[Codel] Per-Paket-Overhead in DOCSIS networks

Greg White g.white at CableLabs.com
Thu Jun 23 14:51:56 EDT 2016

No problem. I’m glad to answer.

To answer the specific question at the end of your email, cable modem service rate is configured using the “Maximum Sustained Traffic Rate” parameter (Section C. in http://www.cablelabs.com/specification/docsis-3-0-mac-and-upper-layer-protocols-interface-specification/).  That rate includes all MAC Frame data bytes sent in the Service Flow, which means the DOCSIS MAC Header, Ethernet Header, Ethernet PDU and CRC of each MAC Frame are included.  Depending on how the service is configured, the Service Flow may or may not be carrying a very small amount of network management traffic to/from the IP stack in the modem and/or a very small amount of “MAC Management” traffic to/from the modem MAC-layer, in addition to the user traffic.  It is common that cable operators set the Maximum Sustained Traffic Rate to be a value 10%-20% greater than the rate that they advertise to the customer (presumably to both account for the overhead, and to compensate for the occasional congestion events that can happen during peak hours).  There is, unfortunately, no way for the user to directly find out what values of Max Sustained Traffic Rate are configured for their service.
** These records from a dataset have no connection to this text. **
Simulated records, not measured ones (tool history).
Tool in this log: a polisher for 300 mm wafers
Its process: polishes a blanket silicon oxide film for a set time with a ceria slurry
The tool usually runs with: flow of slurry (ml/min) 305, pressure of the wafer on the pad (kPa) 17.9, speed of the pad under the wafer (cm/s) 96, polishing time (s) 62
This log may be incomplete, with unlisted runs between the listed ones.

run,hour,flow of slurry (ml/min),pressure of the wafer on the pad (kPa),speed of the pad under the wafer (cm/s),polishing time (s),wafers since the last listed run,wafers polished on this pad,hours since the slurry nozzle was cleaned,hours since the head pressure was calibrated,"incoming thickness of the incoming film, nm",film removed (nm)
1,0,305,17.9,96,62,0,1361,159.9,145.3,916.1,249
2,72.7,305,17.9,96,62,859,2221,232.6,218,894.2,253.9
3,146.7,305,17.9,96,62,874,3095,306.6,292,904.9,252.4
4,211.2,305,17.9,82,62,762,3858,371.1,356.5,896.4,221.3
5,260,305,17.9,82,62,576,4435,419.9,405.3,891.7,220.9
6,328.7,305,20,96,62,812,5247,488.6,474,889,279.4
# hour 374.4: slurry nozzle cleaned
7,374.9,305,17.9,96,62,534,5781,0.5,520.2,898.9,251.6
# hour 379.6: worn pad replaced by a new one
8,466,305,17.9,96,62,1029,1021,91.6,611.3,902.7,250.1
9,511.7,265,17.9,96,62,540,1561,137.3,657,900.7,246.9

In terms of the MAC Header size that factors into the above rate shaping calculation, 240 bytes is the absolute maximum total bytes for all EHDRs that the DOCSIS MAC frame format could support, but in fact there is no way that you’d ever get anywhere close to that.  For downstream packets, the DOCSIS MAC header consists of the standard 6-byte MAC Header, plus 6 bytes for the DS EHDR and 5 bytes for the Downstream Privacy EH Element.   So, 17+14+4=35 bytes of per-packet overhead for a downstream DOCSIS MAC Frame.  For upstream packets, there will typically be only the 6-byte MAC Header, plus the 4 byte Upstream Privacy EH version 2 Element, so 10+14+4=28 bytes of per-packet overhead for an Upstream DOCSIS MAC Frame.

If you are concerned about the overall shared channel capacity, and what the other overheads are there, things get more complicated than I want to get into, but for downstream, you could look at Sections 7.1, 7.2 and 7.5 in http://www.cablelabs.com/specification/downstream-rf-interface-specification/ as a start.


On 6/23/16, 9:59 AM, "Moeller, Sebastian" <moeller at caltech.edu> wrote:

>Hi Greg,
>I hope you do not mind being contacted directly, but you seem to be one of the few persons with the “intimate" knowledge about docsis low-level details. We had a discussion recently in the cake list, IIRC, about the appropriate per-packet overhead in DOCSIS networks, which lead me to do some research, but now I am fully confused. 
>	To me it seems that DOCSIS adds at least 6 Bytes worth of DOCSIS headers and includes otherwise ethernet frames including the frame-check sequence is that correct? So this would mean 6+14+4 = 24 bytes of per-paket-overhead. But what about the data link security EHDR according to Data-Over-Cable Service Interface Specifications DOCSIS 3.0 that can be up to 240 bytes per encapsulated ethernet frame? Is this typically used and what size is this typically 240 bytes seems exessive, no?
>	Now for DSL (where I have more experience and data) I know what we need is a “raw” bandwidth number and the to be subtracted per packet overhead (or packet independent overhead from say 64/65 encoding or maybe the MPEG 184/188 encoding). But for DOCSIS I am really at a loss, since cable ISPs do not communicate the exact values for bandwidth and overhead that are applicable…
>	Could you maybe shad some light on what overhead typically is accounted already  in the user- reported bandwidths and what overhead still needs to be accounted for? (I realize that this most likely be only relevant in an otherwise “silent” DOCSIS segment where there is no contention, but currently I have no clue for even that rather simple condition).